Getting Out the Coal

A sharp rise in natural gas prices has led the United States — and especially the industrializing world — to continue relying on coal for electricity generation, as the price of coal has remained relatively stable. Coal currently provides approximately 50 percent of U.S. electricity, and, globally, it is the fastest growing fuel according to the BP Statistical Review of World Energy 2006. China, which is the world’s largest and fastest-growing producer and user of coal, mined more than 1.6 billion short tons in 2003, according to the U.S. Energy Information Administration — an increase of more than 25 percent since 1993.

The Texaco cool water gasification project in Southern California began in 1979, to explore the use of coal gasification technology for the commercial production of electricity. Now, such “clean coal” technology is becoming more attractive with skyrocketing energy prices and climate change concerns. Photograph is copyright of Bechtel Corporation.

Rapidly industrializing countries such as China and India are not the only places with a growing coal industry. The popular press recently noted the good relations between the coal industry and Germany, where at least eight new coal plants are planned. Demand growth is especially strong in the United States, where more than 100 new coal plants are under development or proposed.

In a world concerned with rising energy prices and supply security, coal has much to recommend it. In particular, abundant reserves are widely distributed around the world (see story, this issue). Furthermore, particularly in developed countries, the coal industry has reduced emissions and improved mining practices significantly. Acid rain, the environmental scourge of the 1980s, has decreased substantially in the United States as a result of significant reductions of sulfur dioxide emissions through the wider use of low-sulfur coals and advanced systems to remove sulfur.

Nonetheless, even with global energy price trends strongly favoring an increased use of coal, rising concern about human-induced climate change casts a long shadow over the industry’s continued growth. Coal is the most carbon-dense fossil fuel, making it responsible for producing more emissions of carbon dioxide, the primary greenhouse gas of concern, than other fuels; coal is responsible for twice the carbon emissions of natural gas per unit of electricity.

While plans to build many new coal plants are in the works to meet burgeoning global energy demand, significant uncertainty about future economic conditions remains.

In particular, plant developers will not know at the time of construction what future greenhouse gas regulations will be in place over the lifetime of the energy plant. Either through direct regulation or through mandatory cap-and-trade systems (in which companies gain credits toward emissions reductions that other companies can buy), greenhouse gas emissions pose an economic risk.

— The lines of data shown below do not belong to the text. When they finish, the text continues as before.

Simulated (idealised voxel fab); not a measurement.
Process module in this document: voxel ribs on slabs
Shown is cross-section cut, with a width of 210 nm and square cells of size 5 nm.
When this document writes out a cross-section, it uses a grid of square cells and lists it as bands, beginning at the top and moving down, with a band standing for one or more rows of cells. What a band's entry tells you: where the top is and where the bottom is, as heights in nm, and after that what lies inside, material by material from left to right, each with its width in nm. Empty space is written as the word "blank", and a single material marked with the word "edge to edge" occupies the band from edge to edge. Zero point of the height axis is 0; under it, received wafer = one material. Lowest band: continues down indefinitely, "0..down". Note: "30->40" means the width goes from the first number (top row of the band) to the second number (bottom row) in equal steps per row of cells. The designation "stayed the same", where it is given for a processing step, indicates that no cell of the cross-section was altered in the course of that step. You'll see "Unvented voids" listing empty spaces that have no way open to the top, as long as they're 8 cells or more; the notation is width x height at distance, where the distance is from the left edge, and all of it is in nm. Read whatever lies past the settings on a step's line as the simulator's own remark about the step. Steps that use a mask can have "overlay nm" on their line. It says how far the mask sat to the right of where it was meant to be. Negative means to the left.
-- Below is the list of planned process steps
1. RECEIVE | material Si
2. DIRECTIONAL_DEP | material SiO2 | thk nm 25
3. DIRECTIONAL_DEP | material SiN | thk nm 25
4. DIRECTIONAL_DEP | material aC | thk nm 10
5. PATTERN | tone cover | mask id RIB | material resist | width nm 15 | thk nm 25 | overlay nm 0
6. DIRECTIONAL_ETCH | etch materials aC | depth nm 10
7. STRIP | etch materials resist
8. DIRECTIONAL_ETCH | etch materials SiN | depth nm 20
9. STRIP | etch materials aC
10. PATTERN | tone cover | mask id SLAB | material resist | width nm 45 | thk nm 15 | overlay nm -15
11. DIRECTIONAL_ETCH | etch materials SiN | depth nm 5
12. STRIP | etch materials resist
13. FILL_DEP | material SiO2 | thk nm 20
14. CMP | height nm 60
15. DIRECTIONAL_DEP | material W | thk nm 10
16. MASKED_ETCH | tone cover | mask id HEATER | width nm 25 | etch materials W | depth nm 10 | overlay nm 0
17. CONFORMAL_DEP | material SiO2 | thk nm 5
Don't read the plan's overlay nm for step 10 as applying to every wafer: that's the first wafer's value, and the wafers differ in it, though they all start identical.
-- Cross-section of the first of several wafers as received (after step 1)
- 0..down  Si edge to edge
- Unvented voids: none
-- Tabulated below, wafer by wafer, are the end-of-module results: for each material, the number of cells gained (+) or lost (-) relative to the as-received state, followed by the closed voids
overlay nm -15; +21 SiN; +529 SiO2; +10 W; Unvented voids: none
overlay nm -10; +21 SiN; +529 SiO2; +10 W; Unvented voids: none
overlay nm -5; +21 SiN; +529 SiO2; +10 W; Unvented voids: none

Some developers may consider hedging the risk of potentially costly increased greenhouse gas emissions regulations by investing in technologies that would allow their plants to be upgraded and retrofitted at lower costs in the future. “We have to be prepared for a scenario in which carbon emission reductions are much greater than today,” said Johannes F. Lambertz of RWE Power, Germany’s largest electricity generating company, in a recent press interview.

So-called “clean coal” initiatives seek to increase energy efficiencies, while reducing the greenhouse gas emissions from coal-fired power plants. These initiatives also promise to employ technologies that facilitate the capture of carbon dioxide and the permanent storage of the carbon. The most promising technology in this regard is known as integrated gasification combined cycle (IGCC). The evolution and maturity of carbon capture and so-called sequestration technologies cannot be anticipated precisely, but IGCC has the potential to deliver immediate benefits through reduced emissions of traditional pollutants and improved thermal efficiencies.

How it works
IGCC plants represent a new form of combustion technology. These plants gasify their fuels rather than combust them directly. Thus IGCC technology can function with a variety of fuel types, including a mix of lower-grade coals and petroleum derivatives. For this reason, some of the first commercial IGCC installations have been in petroleum-refinery operations where they are fueled by petroleum coke and other refinery residuals.

In the gasification process, coal is first ground up and combined with water to form a slurry. The plant then combines the slurry with pure oxygen derived from an air-separation unit in a gasifier, which uses a high-temperature, high-pressure environment to produce “synthesis gas.” This gas is mainly hydrogen and carbon monoxide along with impurities such as hydrogen sulfide, carbonyl sulfide and mercury. Subsequent processing, however, removes these would-be pollutants prior to combustion.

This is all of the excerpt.